Cairn, Cúil Na Gcopóg, Co. Kerry
Co. Kerry |
Cairns
At Cúil Na Gcopóg in County Kerry, a site once considered archaeologically significant has quietly ceased to exist.
Recorded on the Fair Plan simply as "Stones" and described by the landowner at the time as a pile of stones, it was later classified as a cairn, though the designation was always uncertain. It has since been removed entirely, leaving behind a location that is now notable mainly for the ambiguity of what it ever was.
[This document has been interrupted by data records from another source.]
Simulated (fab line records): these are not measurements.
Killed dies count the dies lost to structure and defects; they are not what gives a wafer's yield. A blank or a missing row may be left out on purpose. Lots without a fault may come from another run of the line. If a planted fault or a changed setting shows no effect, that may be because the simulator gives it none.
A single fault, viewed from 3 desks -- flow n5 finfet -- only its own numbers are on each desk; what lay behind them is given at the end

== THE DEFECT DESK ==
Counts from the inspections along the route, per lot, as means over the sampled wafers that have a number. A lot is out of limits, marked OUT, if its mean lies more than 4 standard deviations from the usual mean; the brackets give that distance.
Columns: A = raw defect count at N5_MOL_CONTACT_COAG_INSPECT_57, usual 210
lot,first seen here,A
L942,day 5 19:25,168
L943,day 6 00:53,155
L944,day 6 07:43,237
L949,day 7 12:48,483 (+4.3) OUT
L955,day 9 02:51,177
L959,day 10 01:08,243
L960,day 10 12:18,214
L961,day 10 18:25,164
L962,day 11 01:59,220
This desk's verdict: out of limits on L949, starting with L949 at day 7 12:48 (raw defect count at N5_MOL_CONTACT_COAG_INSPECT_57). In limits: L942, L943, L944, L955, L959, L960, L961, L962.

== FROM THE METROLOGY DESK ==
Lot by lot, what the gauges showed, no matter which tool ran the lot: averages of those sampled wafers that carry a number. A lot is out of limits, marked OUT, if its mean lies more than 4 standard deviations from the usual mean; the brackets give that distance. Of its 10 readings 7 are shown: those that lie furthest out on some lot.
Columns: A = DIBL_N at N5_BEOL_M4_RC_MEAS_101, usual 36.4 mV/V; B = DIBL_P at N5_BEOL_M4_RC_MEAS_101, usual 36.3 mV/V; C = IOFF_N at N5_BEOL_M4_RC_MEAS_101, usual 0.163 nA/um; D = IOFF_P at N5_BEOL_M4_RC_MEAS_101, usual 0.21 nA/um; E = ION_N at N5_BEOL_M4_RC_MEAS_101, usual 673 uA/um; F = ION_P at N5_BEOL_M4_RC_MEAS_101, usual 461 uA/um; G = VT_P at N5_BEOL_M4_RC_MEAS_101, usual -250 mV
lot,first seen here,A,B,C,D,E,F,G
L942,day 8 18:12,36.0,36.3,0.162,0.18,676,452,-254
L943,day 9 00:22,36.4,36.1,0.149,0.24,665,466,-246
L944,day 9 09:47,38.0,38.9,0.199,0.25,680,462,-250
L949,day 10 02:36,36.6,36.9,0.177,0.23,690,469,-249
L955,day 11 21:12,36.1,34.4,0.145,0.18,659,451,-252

The honest truth about this site is that nobody was quite sure what they were looking at. A field clearance cairn is exactly what the name suggests: a mound of stones gathered from surrounding land by farmers clearing ground for agriculture, with no ceremonial or funerary purpose at all. Across Ireland and particularly on the Dingle Peninsula, where the landscape has been worked for millennia, such accumulations are common, and distinguishing them from prehistoric burial cairns can be genuinely difficult without excavation. The site appears in J. Cuppage's 1986 archaeological survey of the Corca Dhuibhne region, a comprehensive catalogue of the Dingle Peninsula's extraordinary density of ancient monuments, where it was listed with appropriate caution. That caution now seems well placed. Whatever the stones represented, they are gone.